No. of Recommendations: 32
In these complicated times, sometimes it's nice to learn that some things have already been thought about and analyzed. One such thing is a theory in economics called the Lerner Symmetry Theorem. There are edge cases that it is not quite a perfect reflection of reality, but it is extremely well supported and robust, and has held up through thick and thin since its publication in 1936. It is interesting because it's one of those findings in macroeconomics that is completely counterintuitive, but true. (not always immediately, and with some caveats about the behaviour of the bosses of multinationals, but definitely true overall and in most specific circumstances).
It deals with what happens when a country applies tariffs to imported goods, a situation that has been in the news lately. And it compares that to the situation that the same country puts an export tax on its own exporters.
On the surface of things, you'd expect wildly different outcomes from those two things, but the theorem shows that they are identical in outcome in almost all real world situations. They both cause both imports
and exports to fall. They are equivalent, hence the name "symmetry" in the name of the theorem.
Take the case of a country that has lots of exports and lots of imports. The starting trade balance isn't particularly important. The country's economy is ticking along nicely, not in the middle of a depression, so utilization is pretty high.

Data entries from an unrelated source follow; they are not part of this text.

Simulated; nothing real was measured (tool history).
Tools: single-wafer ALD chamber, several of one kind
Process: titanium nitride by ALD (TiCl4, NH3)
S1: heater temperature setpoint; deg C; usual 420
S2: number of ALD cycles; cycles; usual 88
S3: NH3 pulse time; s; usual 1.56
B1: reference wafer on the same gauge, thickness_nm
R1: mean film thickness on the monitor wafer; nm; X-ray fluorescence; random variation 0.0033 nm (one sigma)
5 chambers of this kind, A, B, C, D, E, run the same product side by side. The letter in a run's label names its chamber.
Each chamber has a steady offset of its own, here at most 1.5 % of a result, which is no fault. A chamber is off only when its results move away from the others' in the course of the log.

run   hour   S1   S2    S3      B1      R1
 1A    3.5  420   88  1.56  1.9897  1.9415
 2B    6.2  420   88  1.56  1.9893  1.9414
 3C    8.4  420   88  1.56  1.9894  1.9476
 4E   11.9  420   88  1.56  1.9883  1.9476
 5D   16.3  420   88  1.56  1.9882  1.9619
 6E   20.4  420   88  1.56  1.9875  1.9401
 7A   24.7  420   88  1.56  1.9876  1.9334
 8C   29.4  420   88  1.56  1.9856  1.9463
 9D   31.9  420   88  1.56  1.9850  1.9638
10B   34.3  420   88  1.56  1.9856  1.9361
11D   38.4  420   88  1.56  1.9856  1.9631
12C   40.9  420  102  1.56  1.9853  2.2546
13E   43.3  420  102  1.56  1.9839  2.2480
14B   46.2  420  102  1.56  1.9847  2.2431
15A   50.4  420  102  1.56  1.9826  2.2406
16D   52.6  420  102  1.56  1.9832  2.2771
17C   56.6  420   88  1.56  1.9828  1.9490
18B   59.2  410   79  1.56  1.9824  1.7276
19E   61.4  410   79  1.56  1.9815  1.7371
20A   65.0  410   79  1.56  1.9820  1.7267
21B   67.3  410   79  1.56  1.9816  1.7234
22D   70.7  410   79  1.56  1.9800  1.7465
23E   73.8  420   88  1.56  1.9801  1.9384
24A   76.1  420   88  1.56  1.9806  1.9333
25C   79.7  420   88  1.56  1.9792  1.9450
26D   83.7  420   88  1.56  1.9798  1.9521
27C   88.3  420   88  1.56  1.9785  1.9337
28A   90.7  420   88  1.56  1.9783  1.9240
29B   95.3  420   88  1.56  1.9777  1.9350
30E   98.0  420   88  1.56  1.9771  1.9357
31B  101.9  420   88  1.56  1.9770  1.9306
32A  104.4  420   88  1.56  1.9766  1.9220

Now, an import tariff is applied to some subset of goods coming into that country. Their local price rises, and the number of imports in that category falls. Local production of that item starts to rise. These are the effects that the tariff is supposed to create, and in that sense it works. However, in order to produce those goods, that new production can only be done by diverting resources (labour, land, materials) from the production of *other* things, which will include a lot of the goods that were until then being exported. Imports fall, but exports fall as well.
<DIGRESSION>
Plus, don't forget that the country was probably importing those things in the first place because it wasn't their comparative advantage. That new production is probably ill advised in terms of local and global wealth. This isn't important to the theorem, but it's an important reason why slashing trade makes people poorer. All wealth ultimately stems from the division of labour, which implicitly means trading with someone else. All wealth generation comes from trade, from local to interplanetary. Less trade, less wealth.
</DIGRESSION>
There is much more to understanding the theorem, but that's the key point. Import tariffs will emphatically NOT reduce a country's trade deficit in goods, any more than taxing that country's exports will, because they amount to the same thing. Both of them will crush both imports AND exports.
Recently, a think tank did an analysis of the recent US tariff proposals. (whatever was being proposed that week, I suppose). The disruption cascades through the world's trading countries, and the end point is a reduction in exports from China of -4.75% and a reduction in exports from the US of -16.98%, about $500bn/year. The reason that the US is hit hardest is because it's the only country proposing to reduce trade with all other countries.
Here's an article at the FT that got me to reading about this.
https://www.ft.com/content/a18ed1bd-3546-453a-bf11...Is any of that actionable? Well, don't expect the US trade deficit to shrink over time, which may itself have some policy consequences. More broadly, the logical thing to expect is a recession in all the rich countries, and a very lasting hit to the US economy at least as bad as what Brexit has done to the UK's economy.